| Balance Sheet
Exiting 3Q09, cash, cash equivalents, and short-term investment balance was approximately SEK 79.8 billion versus SEK 75.5 billion in 2Q09. Inventories were approximately SEK 26.8 billion versus SEK 29.0 billion in 2Q09, and accounts receivable were SEK 62.4 billion versus SEK 69.4 billion in 2Q09. DSO (Days Sales Outstanding) in the quarter was 118 days versus 121 days in 2Q09; DPO (Days Payable Outstanding) was 57 days versus 59 in 2Q09; and DIO (Days Inventory Outstanding) was 77 days versus 78 days in 2Q09. Equity ratio was 51.0% versus 51.0% in 2Q09.
Ericsson intends to repurchase its callable bond EUR LME 6.75%, maturing on November 28, 2010. The intention is to make a full redemption on November 28, 2009, of all outstanding notes with a total nominal amount of EUR 471 million. The repurchase will reduce gross debt and improve annual interest net.
Cash Flow
Cash flow from operations was SEK 5.7 billion in 3Q09 versus SEK 9.1 billion in 2Q09. Capital expenditure was SEK 690.0 million in 3Q09 versus SEK 1.2 billion in 2Q09.
Dividend
During the quarter, the Company paid approximately SEK 20.0 million as dividend.
Cost Reductions Initiatives
In January 2009, ERIC announced cost reductions program targeting annual savings of SEK 10.0 billion from 2H10 with an equal split between cost of sales and operating expenses. Restructuring charges are estimated to be approximately SEK 6.0-SEK 7.0 billion.
Others
On October 29, 2009, ERIC and United Arab Emirates-based operator du, signed a three-year managed services agreement which will enable du to continue develop operational efficiency of nationwide GSM/WCDMA network operations.

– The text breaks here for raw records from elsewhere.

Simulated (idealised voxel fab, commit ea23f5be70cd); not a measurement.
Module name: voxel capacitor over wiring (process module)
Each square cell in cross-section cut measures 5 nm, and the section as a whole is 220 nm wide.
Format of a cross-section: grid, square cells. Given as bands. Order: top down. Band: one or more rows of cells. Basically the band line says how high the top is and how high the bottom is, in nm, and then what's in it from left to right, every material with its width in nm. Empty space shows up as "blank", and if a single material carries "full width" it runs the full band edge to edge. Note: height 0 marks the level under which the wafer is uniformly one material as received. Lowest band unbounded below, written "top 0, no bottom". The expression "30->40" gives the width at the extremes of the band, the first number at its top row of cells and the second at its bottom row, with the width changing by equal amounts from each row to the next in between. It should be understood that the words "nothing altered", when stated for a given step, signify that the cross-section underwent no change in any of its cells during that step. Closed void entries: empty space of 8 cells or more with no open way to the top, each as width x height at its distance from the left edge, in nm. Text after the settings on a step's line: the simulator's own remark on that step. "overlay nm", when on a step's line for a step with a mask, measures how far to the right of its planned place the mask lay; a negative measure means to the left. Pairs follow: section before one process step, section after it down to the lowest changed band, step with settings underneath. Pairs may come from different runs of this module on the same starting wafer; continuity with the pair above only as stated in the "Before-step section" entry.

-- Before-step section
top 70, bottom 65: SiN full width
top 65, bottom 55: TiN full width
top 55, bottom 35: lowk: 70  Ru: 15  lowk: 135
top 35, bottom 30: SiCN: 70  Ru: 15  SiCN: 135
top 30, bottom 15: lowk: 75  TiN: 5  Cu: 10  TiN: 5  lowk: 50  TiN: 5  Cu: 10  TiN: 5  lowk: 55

The partnership provides du with a long-term sustainable operating model, reducing its operational expenses and enabling the operator to focus further on providing attractive new services to its subscribers.
On October 23, 2009, ERIC and Samsung successfully achieved interoperability between the world's first commercial LTE device from Samsung and the live network from Ericsson in Stockholm, Sweden, an important milestone in making 4G a reality.
LTE will transform the mobile-broadband user experience, providing the ultra-high data speeds anywhere, anytime. LTE will bring unparalleled services such as Internet TV, mobile video blogging, online video games, and high speed mobile business environment.
On October 19, 2009, ERIC and Kaixin001, the largest and fastest-growing social networking site in China, joined forces for a three-year partnership to develop innovative mobile applications that will provide millions of users omnipresent access the site.
On September 7, 2009, LM Ericsson announced that it has been selected as one of the two suppliers for AT&T’s wireline access products and services. Ericsson will offer AT&T full end-to-end system solutions, allowing AT&T to significantly accelerate time-to-market for new products and services.
On July 25, 2009, Ericsson entered into an asset purchase agreement to acquire the parts of the Carrier Networks division of Nortel relating to CDMA and LTE technology in North America. The purchase is structured as an asset sale at a cash purchase price of USD 1.13 billion on a cash and debt free basis. This announcement follows the completion of the auction process initiated by Nortel, and the transaction is subject to court and customary regulatory approvals.
On July 9, 2009, LM Ericsson announced that it has entered into a seven-year deal with Sprint Nextel Corp. (S) under which it will manage day-to-day operations of Sprint’s CDMA, iDEN, and wireline networks. The deal, under which 6,000 Sprint employees will move to Ericsson, is valued between $4.5 billion and $5 billion. Sprint will retain full ownership and control of its network assets.